Relay-Version: version B 2.10 5/3/83; site utzoo.UUCP
Path: utzoo!decvax!harpo!seismo!hao!hplabs!sri-unix!SHOLAR@cmu-cs-c
From: SHOLAR@cmu-cs-c@sri-unix.UUCP
Newsgroups: net.micro
Subject: Portables on airplanes
Message-ID: <1880@sri-arpa.UUCP>
Date: Tue, 7-Jun-83 22:44:44 EDT
Article-I.D.: sri-arpa.1880
Posted: Tue Jun  7 22:44:44 1983
Date-Received: Sat, 11-Jun-83 18:55:31 EDT
Lines: 38


Aircraft navigation receivers are much more sensitive than any
television receiver (which is why the navigation receivers start at
several thousand dollars, and typically cost tens of thousands of
dollars), so an RFI test using a TV receiver is not a very
good measure of what is safe for use on airliners.  

Suppose your view through automobile windshield were a projected
image, and that one of your back seat passengers was using a device
that caused your image to be shifted a few degrees to one side -- but
you didn't know it.  How long before you have an accident?

You might think a bit before you avoid asking a pilot about using your
portable computer just because you think he might refuse arbitrarily.
At cruise altitudes and speeds, think about what even 1 degree of
error in radio navigation indications might imply -- when headed for
Hawaii, for example.  When landing -- not the best time for hacking --
the matter becomes even more interesting.  Next time you ride an
airliner, watch for signs along the taxiway before you take off.
Quite a distance before you get to the end of the taxiway, there will
be a sign saying "ILS Critical Hold Area".

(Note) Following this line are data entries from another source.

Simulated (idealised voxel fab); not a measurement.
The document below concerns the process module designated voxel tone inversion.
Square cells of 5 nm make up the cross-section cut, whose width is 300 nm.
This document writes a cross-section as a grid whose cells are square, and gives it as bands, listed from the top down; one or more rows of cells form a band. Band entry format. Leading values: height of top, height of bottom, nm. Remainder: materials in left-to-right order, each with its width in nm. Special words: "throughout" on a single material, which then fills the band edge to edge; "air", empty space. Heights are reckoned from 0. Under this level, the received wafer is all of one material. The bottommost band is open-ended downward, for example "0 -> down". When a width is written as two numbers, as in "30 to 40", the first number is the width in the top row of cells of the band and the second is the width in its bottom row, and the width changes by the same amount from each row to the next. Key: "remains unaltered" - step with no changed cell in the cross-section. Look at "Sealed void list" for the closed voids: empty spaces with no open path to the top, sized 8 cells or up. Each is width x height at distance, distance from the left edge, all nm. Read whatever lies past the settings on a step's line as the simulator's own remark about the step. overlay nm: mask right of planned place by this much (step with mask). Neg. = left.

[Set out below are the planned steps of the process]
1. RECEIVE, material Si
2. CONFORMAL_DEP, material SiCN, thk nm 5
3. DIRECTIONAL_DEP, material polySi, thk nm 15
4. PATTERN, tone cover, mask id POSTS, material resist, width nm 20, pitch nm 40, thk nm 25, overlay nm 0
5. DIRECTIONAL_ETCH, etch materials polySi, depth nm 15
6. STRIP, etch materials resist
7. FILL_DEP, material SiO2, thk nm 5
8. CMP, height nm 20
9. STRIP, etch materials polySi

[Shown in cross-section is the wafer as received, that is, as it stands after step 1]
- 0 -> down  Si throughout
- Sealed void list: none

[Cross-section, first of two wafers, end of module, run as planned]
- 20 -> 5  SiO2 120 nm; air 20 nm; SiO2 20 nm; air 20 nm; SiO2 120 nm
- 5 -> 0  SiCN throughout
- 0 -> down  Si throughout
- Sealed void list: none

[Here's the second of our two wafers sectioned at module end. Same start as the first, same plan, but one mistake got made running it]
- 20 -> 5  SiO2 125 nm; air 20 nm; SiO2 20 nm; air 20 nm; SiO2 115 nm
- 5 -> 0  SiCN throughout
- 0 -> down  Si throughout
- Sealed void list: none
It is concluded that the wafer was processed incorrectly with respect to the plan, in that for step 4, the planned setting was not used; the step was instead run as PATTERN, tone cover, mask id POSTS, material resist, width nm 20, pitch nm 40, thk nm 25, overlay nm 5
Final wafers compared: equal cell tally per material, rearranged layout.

Beyond this point, the "passive" electronics on an aircraft on the
ground are sufficiently active as to cause disturbances to the
instrument landing systems on incoming aircraft.  If a different
aircraft's receivers, a half mile or more away, are sufficient to
deflect the needles on instruments of a landing aircraft, an Osborne
or Kaypro in seat 13D might be expected to do interesting things to
the instruments.

Imagine the thrill of barrelling along at 140 miles per hour,
approaching the ground at 1000 feet per minute, and discovering when
you emerge from the clouds and fog at only 200 feet above the ground
that your flight path is perpendicular to the runway!